Last week, we at FundGuard hosted a roundtable in Edinburgh that brought together asset management leaders to talk about something the industry has been circling for a while now: how do we, in the asset management industry, build operating models that can actually keep up with the pace of change, when the data and provider ecosystem underneath them hasn’t kept up at all?

It was a fun, candid conversation and we like to think our audience got lots out of it. Much less was said about technology in the abstract and the focus was instead more on the friction that’s still defining day-to-day work inside oversight, accounting, IT and operations teams. 

For anyone who couldn’t make it, here are some notes on what was discussed, as well as the key takeaways that you may find most useful.

Most Oversight Isn’t Really Oversight

The conversation opened on something that’s quickly becoming one of the industry’s most uncomfortable truths: teams labelled as oversight functions are spending most of their time working on manual low-level work such as chasing data, converting formats, and reconciling inconsistencies before they can even begin to do the work the role is named for.
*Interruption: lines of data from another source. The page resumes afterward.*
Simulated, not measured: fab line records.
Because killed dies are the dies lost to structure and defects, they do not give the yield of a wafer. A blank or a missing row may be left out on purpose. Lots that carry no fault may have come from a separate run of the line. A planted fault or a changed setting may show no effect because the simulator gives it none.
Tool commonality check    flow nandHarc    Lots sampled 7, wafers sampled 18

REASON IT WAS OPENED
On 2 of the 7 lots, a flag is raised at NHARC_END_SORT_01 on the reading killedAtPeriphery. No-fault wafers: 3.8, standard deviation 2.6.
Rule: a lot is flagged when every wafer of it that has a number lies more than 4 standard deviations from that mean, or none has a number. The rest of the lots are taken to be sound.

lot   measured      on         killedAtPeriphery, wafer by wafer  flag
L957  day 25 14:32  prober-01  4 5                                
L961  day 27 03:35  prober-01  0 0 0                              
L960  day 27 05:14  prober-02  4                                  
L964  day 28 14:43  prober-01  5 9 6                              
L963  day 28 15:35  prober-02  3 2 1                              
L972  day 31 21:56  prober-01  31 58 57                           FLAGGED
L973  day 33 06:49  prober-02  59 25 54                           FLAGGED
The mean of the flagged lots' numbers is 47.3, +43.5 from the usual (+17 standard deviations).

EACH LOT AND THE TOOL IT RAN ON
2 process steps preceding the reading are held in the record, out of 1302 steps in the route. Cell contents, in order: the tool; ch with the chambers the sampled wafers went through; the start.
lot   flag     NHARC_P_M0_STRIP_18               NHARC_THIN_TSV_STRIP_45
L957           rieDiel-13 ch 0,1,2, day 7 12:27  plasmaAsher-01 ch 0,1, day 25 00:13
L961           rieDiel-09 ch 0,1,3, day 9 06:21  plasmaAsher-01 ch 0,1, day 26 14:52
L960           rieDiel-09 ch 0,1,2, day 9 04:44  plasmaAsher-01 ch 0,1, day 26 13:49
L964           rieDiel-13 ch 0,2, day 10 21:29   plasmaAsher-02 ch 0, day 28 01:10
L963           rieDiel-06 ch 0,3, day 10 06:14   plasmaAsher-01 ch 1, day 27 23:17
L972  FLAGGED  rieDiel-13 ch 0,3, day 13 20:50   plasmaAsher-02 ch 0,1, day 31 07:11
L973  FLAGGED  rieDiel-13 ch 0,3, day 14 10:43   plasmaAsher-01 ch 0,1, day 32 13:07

One participant put it sharply: of everything being called NAV oversight today, the group estimated only around 40% is real oversight. The rest is data preparation that leadership is incorrectly calling oversight.

This isn’t the fault of the teams doing the work; it’s a structural issue. Oversight teams are receiving fragmented information from multiple sources, in inconsistent formats, with no shared definitions across providers. The job of checking the data has become inseparable from the job of assembling the data, and the assembly is consuming most of the capacity.

The PDF Problem and Why AI Isn’t the Answer

The example that came up several times and got the most knowing nods around the table was the persistence of PDFs in provider communication. Asset managers are still routinely receiving information from administrators as PDFs, manually extracting it into Excel and then unifying it across whichever internal systems need it.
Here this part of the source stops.